[dns-operations] Reporting glue as authoritive data -- Bug!

Joe Abley jabley at ca.afilias.info
Thu Jan 31 16:19:44 UTC 2008


On 31-Jan-2008, at 11:02, Edward Lewis wrote:

> I don't follow this at all, but I encourage that you take this from
> the mailing list and put it into a reviewed, archived, and
> distributed document such as an RFC.
>
> Are you saying that I could register "lurekiddies.example" with
> "www.childporn.com" as a name server, resulting in my issuing answers
> that have the address for www.childporn.com in the answer section?
> Or that it would convince COM to have the glue?

I think I understand what Paul is speculating about, but I have a  
couple of doubts as to whether it would work. Suppose, for example,  
the idea is:

1. Register childporn.com

2. Register a www.childporn.com host record (with an address, since  
it's subordinate to a com domain)

3. Register one or more other non-offensive domains with www.childporn.com 
  as a nameserver. Possibly these domains would need to be named  
under .com or .net (don't know; haven't tried)
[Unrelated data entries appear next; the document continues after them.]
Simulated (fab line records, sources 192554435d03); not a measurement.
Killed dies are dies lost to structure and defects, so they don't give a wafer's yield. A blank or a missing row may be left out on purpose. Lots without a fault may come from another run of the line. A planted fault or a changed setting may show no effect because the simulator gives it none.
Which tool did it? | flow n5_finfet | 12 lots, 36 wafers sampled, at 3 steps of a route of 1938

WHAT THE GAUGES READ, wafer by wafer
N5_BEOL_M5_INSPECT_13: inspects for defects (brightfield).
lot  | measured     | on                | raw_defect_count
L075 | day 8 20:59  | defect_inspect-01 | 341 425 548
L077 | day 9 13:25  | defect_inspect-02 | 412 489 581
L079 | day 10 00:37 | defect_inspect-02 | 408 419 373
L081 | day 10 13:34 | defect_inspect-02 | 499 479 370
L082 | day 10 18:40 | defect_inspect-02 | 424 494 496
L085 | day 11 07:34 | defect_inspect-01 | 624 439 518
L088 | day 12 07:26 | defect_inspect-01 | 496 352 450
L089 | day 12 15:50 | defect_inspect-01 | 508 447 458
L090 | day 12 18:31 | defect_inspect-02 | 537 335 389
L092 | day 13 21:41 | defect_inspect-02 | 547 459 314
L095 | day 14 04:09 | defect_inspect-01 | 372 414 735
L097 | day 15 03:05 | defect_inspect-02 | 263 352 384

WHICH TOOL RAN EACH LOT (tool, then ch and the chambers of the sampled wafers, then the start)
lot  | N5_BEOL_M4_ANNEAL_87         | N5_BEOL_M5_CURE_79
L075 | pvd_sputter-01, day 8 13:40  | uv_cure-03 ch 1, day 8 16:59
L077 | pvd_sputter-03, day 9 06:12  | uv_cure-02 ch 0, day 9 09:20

4. Allow childporn.com to lapse (i.e. don't renew it -- let it expire)

I can see how it might appear that this would cause childporn.com to  
disappear as a domain, while the host record would persist for ever  
with no published contacts and no clear way to remove it. However, I'm  
not sure that's the case, since:

(a) host records have contact data associated with them

(b) in the example above, childporn.com would not actually expire  
(since the host record dependency exists) -- the sponsoring registrar  
would continue to be billed for it, and from the point of view of the  
registry it would still be a legitimate, registered domain.

Perhaps someone should try this general approach and see what happens.

I've had this kind of idea explained to me in the context of some evil- 
doer trying to game a registry into incurring registry fees for large  
numbers of domains without a corresponding revenue stream from  
registrants, which it seems to me would probably work. But I'm not  
sure that it's a mechanism to insert zombie A records into a TLD.